[FREDERICTON, NB] — The New Brunswick government is complaining about a lack of details from the federal government on the impact of proposed changes to the Employment Insurance Program.
Labour Minister Martine Coulombe has written a letter to her federal counterpart following a provincial review conducted by a committee of senior civil servants.
Premier David Alward appointed the committee in late May to study the proposed changes to the program.
In the letter to Diane Finley, minister of Human Resources and Skills Development, Coulombe said the most common concern of employees, employers, the general public and the provincial government is the lack of details.

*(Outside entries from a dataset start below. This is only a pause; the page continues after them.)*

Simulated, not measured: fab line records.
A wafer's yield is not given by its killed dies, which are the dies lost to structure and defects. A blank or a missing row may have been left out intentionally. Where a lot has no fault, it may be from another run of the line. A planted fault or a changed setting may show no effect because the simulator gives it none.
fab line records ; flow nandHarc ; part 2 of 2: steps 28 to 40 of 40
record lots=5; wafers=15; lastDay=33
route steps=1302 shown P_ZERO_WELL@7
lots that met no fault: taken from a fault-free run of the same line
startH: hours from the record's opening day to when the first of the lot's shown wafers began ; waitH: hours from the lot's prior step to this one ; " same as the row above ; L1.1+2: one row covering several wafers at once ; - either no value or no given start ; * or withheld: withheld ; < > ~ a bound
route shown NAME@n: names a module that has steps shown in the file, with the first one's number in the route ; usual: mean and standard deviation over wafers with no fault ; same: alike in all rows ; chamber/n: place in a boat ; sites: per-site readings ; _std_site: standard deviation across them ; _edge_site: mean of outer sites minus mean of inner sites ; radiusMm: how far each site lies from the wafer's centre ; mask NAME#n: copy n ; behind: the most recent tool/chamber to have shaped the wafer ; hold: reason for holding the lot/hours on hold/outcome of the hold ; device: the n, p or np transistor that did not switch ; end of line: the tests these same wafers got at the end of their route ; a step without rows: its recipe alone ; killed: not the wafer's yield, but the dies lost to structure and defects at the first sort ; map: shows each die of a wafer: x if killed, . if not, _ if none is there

"I therefore urge your department to hold information sessions across New Brunswick for long-tenured workers, frequent claimants, occasional claimants, employers and the public in general," she wrote.
Coulombe was on vacation Monday and unavailable for an interview.
Among the proposed measures, regular recipients of the EI program would have to consider lower paying jobs that could require a commute of up to an hour.
Coulombe said in the letter that employers are worried they could lose their skilled seasonal workforce.
"Increased costs could be incurred for recruiting, training and retaining new workers and loss of productivity is expected as new staff is integrated into the businesses."
Last month during their annual meeting in Prince Edward Island, all four Atlantic premiers stood together in calling on Prime Minister Stephen Harper to provide more information on the measures.
The premiers said they don't have enough information on the proposed rules and how they could impact the economies of their provinces.